SUN, SAND, SEA AND FAT POM POMS
Fat Pom Poms creator Jess Gladwish on all things pom pom from jewellery to the first pom-pom commission of Mexican artist Frida Kahlo, writes Katie Hagan
Among Margate’s assorted mix of higgledy-piggledy streets, ancient edifices and swathes of fish and chip shops stands a workshop that is full to the brim with pom-poms. Just a two-minute walk from Margate seafront, this unassuming workshop is bursting at its seams; home to the bright, vibrant and ingenious Fat Pom Poms. Specialising in pom-pom jewellery, figures and head wreaths, the online brand is a modern-day phenomenon heralded by festival goers, craft-lovers and those who experience visceral delight in being attracted to an object for no other reason than its compelling uniqueness.

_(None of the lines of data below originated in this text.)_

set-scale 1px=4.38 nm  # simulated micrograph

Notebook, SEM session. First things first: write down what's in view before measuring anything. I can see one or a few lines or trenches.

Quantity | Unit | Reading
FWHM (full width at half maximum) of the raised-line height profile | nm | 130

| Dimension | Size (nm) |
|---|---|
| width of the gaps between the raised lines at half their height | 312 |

Putting pom poms on the map is Jess Gladwish, owner and maker of Fat Pom Poms. Katie Hagan caught up with Jess to discuss all things pom-pom related; as she showcases her pom-pom expertise, talks about her artistic connection with the Kent landscape and unveils a Fat Pom Poms first – a pom-pom commission of the inimitable Mexican artist, Frida Kahlo.
Q: How did Fat Pom Poms begin?
A: Fat Pom Poms started around five years ago simply from an urge to ‘make stuff’. I felt very lost after realising university wasn’t for me, then totally out of the blue I watched a program on TV that showed you how to make pom-poms. I was instantly hooked, so I managed to get some wool from my Nan, bought some very cheap and flimsy pom-pom makers from eBay and started making!
Q: Who and what inspires you?
A: I’m doing that ‘creative thing’ where I say anything and everything inspires me. It can come from the most random of places - I’ve been inspired by the colours of three garages next to each other before. But mostly I am inspired by the people around me; from my talented friends to other makers on Instagram and of course the people who commission my work.
Q: How do you think Fat Pom Poms lets people express themselves?
A: I think it’s important for people to feel like the piece of jewellery or art is completely theirs. Handmade work means there is always room for customisation and imagination. A lot of my work has come from someone asking for a variation of another piece I have made. Not only is this how my work evolves, it’s how I progress as an artist too.
Q: What tools do you use? What does the pom-pom creation process involve?
A: I use my trusty pom-pom makers, which will last until the next Ice Age, good strong sharp scissors and I always use vegan-friendly yarn in a double knit weight. That’s all you need to make a pom-pom!
Q: What’s the most memorable piece you’ve made? What made it a challenging or rewarding process?
A: My most memorable piece is the one I made recently and that’s my Frida Kahlo! I’d always wanted to immortalise this tremendous woman, but turning her into a 'pom-pom person' was such a great challenge.
Using fibres to create a person means it’s quite hard to make it recognisable, so you have to rely on the sculpting and colours you choose.
People have loved her. Now I’ve decided to create a series called 'Wonder Women Wednesdays' where I hope to showcase women past and present who have changed the world.
Q: You’re a Kent-based artist. Do you think your work is influenced by the landscape?
A: Even though my work can be very multi-coloured and bold, I always found inspiration in Kent’s wild flowers and its vast, endless green expanses. But in the last couple of years my influence has come more from the beach, the sea and everyday life. I grew up in Deal and was always hanging out near the beach, even on freezing winter evenings. This focus has inspired me to bring in a more muted palette with less patterning, really contrasting with my earlier work.
Q: What’s next for Fat Pom Poms?
A: I’m expanding my DIY kit range so everyone can learn the art of sculpting pom-poms. I’m also making more exciting jewellery and developing my skills in the art of ‘pom-pom people’. I find my newest project will always have been developed from a previous piece of work. I’m always learning new ways of doing things - and that is the secret to how I keep things fresh.